Changing times require more deputies, sheriff says.

May 4, 2018

Changing times require more deputies, sheriff says.

By Rob Alway, Editor-in-Chief.

LUDINGTON — On Tuesday, May 15, the Mason County Board of Commissioners is expected to vote on placing a proposal on the Aug. 7 Primary Election ballot asking the voters of Mason County to approve an eight year .3 millage to fund four additional road patrol deputies for the Mason County Sheriff’s Office.

A mill is $1 for every $1,000 of assessed property value. On a home with a taxable value of $100,000, the cost would be $30 per year.

Mason County Sheriff Kim Cole has been formally working with the commission on the proposal for over six months. He said if the request is approved to be on the ballot, the voters of Mason County will need to decide if the current staffing level of two deputies on the road is sufficient, or if the county is better protected with three deputies.

“A lot of people don’t realize that at any given time, there are only two deputies on the road, covering the majority of Mason County,” Sheriff Cole said. “It is not unusual for one or both of those deputies to get called off the road to take care of other matters during their shifts, leaving less coverage.”

There are currently 13 road patrol deputies, a number that has only increased by one over the past 30 years, Cole said. “The times have changed. We don’t have the same types of crimes that we used to have,” Cole said. “While the complaint numbers are not significantly up, the time we spend on complaints has greatly increased.

“We need to increase our staffing in order to properly do our jobs,” Cole said. “We have stepped up our efforts of trying to make US 10 a safer highway and we are doing everything we can to fight the drug problem, especially when it comes to drugged drivers. But, we need more personnel to adequately do that.” Cole said the county has seen an over 40% increase in drug related driving incidences since 2007.

A millage rate of .3 will raise between $534,939 to $706,878 during its duration. According to estimates from Mason County Administrator Fabian Knizacky, the 2019 would require $706,878, or .38 mill. The county’s Finance Committee voted to use $150,000 from the general fund — contingent on the millage passing — for the first year to offset costs and keep the millage rate at or below .30.

Initially, Cole had discussed utilizing one of the deputies as a school resource officer and another as a digital forensics technician, but the plan now would be for the deputies to be dedicated to road patrol.

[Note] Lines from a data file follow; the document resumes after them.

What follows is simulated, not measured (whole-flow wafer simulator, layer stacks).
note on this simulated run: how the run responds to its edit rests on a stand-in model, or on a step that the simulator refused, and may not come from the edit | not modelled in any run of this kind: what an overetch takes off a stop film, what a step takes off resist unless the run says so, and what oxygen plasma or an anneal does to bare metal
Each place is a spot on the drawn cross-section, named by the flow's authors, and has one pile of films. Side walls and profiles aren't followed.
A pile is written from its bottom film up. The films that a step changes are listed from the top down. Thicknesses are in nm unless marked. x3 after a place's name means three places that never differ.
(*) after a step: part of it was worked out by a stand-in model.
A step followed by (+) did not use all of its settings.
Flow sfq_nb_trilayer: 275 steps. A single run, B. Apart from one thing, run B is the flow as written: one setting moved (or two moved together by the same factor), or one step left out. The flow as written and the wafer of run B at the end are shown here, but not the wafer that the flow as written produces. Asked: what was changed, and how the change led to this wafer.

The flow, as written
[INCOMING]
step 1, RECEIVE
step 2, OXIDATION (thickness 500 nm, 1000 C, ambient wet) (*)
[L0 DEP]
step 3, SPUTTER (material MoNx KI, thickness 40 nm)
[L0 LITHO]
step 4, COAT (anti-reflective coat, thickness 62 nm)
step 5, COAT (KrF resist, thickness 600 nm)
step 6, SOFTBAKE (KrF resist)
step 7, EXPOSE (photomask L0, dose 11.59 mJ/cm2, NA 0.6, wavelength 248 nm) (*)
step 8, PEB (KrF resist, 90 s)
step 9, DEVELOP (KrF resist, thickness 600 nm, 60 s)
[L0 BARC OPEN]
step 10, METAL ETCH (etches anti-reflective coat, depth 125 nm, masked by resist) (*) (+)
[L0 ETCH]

“We had applied for a federal grant that would have helped fund the school resource officer position but we were denied,” Cole said. “Ultimately we have decided to dedicate the new deputies, if the millage is approved, to road patrol. However, all our deputies are cross trained in other areas. It is likely that these new deputies will also receive advanced training to assist in other areas.”

Cole said the road patrol staff participates in the county’s tactical team, dive team, school safety committee, computer forensics, marine patrol, and crash investigation.

“These are really all duties above and beyond road patrol, but this is the type of sheriff’s office we have here. These men and women are dedicated to protecting and serving the residents and visitors of Mason County.”